In the day

Wednesday, April 06, 2016

Post  #2688.   Lordy .. has it been that long? The word "allele" popped into my head today, leading me to yet another advice column: How to go to College. Now, at one time, I knew all about alleles and also glacial moraines, neurasthenia, pinnate venation, 1812, gerunds, anomie, x y and z; even, really, hujambo bibi vezuri sana? I knew the ins and outs of all that stuff for exactly one hour. The thing is, unless you're attending college for some actual reason, like pre-med or bizness, don't take it too seriously. My advice would be to pay attention in your first English class to pick up a little grammer and comp, but other than that just enjoy the rest of the classes like you would a movie or play. And for pete's sake, don't study to learn! Studying is for passing tests. Either way, you won't remember anything but the gist of the class later. Test-taking is the most valuable lesson to come away from college with. That, and how to compose a sentence not ending with a preposition. As you know by now, there are two kinds of prof philosophies on tests. The first wants to know what you got out of the course and will be more essay-oriented. Give the prof back all his emphasized points, but in your own words. Write enthusiastically, like you got really inspired. The other type of talker just wants volumes of facts, more likely to be multiple-choice and T/F. This takes more cramming. Do some research on the prof. Find out if he's the kind of prick who does questions on captions under pictures in the text. Also, does he test on notes, the book, or both? If you have a little time before an exam, don't cram up to the last minute. Bad move. Ready or not, close your books an hour or two before and do something else. Write as legibly as you can. Take a moment to organize your answer in your head before you start writing. On multiple choice, try and get inside the head of the T.A. who wrote it. Chances are, he will have avoided C,C,C,C,C. By the third C it has to be something else. If it looks like a trick-question, go with your first impulse. The second one is designed to put doubts in your head. Above all, be confident. You know it, and if you don't know it you're smart enough to fake it. Believe that. Panic is the enemy.

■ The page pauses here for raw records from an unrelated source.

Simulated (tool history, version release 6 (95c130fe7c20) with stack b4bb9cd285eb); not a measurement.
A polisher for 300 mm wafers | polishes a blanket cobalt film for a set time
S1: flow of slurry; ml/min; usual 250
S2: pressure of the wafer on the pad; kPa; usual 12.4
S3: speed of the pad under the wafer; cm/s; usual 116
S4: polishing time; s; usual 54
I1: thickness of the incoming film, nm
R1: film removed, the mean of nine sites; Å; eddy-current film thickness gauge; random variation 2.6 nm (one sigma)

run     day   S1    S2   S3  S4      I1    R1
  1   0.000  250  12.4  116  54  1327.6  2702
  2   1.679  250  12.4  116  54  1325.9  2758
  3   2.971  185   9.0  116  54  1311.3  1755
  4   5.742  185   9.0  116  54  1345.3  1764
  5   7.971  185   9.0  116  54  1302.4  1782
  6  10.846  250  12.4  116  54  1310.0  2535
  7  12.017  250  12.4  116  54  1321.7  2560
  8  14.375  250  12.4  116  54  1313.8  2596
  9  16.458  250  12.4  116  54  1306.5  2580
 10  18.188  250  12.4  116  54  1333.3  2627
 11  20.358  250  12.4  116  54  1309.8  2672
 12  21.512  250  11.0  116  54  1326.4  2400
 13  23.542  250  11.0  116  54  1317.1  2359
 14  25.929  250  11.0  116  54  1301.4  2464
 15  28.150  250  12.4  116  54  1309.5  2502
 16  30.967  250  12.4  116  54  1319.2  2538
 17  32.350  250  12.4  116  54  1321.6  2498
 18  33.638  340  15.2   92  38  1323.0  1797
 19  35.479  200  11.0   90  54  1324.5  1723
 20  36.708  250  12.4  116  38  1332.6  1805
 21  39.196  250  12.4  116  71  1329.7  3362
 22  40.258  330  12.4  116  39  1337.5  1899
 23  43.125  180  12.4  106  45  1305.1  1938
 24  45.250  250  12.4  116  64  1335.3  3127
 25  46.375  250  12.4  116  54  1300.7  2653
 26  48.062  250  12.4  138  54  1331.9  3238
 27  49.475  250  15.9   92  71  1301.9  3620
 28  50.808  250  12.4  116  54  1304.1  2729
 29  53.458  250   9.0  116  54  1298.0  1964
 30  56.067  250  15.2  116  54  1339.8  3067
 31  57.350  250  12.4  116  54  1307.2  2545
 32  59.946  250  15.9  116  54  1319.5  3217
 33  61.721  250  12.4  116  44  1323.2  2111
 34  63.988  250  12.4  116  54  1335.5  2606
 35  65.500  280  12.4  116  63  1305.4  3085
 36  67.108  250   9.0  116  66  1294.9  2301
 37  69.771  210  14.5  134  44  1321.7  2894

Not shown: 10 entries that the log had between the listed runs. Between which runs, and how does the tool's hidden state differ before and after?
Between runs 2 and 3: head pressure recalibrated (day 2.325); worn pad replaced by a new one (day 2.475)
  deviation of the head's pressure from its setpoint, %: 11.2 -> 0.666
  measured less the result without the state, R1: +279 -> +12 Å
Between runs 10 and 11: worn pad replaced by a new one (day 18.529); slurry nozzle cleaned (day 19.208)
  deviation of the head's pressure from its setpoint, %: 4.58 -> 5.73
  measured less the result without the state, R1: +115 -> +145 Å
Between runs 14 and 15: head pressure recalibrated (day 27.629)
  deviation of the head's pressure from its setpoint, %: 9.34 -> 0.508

I would advise not to cut class often. Even if it's crap, it's crap you're paying for. Besides, one trick they use is to slip in something innocuous that doesn't make it into anyone's notes (that you borrow later) but which does make it on the exam. I had an Econ prof who did that on a 25% essay question on the final. It had come from a poorly-attended Friday class before break.

A note on a previous subject: people who have cable on all day vs. people who don't. Remember that flight attendant who thwarted the shoe-bomber, Richard Reeves? Well, the first video of her was taken as she got out of an aid car after what must have been hours of debriefing. She took a few steps, then she reached in her pocket, retrieved and lit a cigarette and took a good long toke. Ahhhhhh. I saw that, but you didn't. All the subsequent reruns of that sequence are cut just before she reaches into her pocket. Those are the kinds of things where you see an editor's heavy hand. "This woman is a hero. We can't show her smoking!" I see a lot of stuff like that.

I was thinking about the 70's last night and this morning. It may go down in history as the most fun decade in U.S. history, but almost no one remembers anything about it! Relatively speaking, nothing exceedingly bad happened (well, you had Watergate and the Oil Shock - seem bland now). Everyone was into that magical confluence at the apex of sex, drugs and rock-and-roll. Par-deee! I will confess to my loyal readers that I did a little of one of those and a lot of the other two. OK, so the clothes and hair are a big yuk now, but it was very serious business at the time. I didn't go with the hair, though. Glad about that since there aren't any embarrassing pictures to live down. Rick Macherat Rick M. In the day.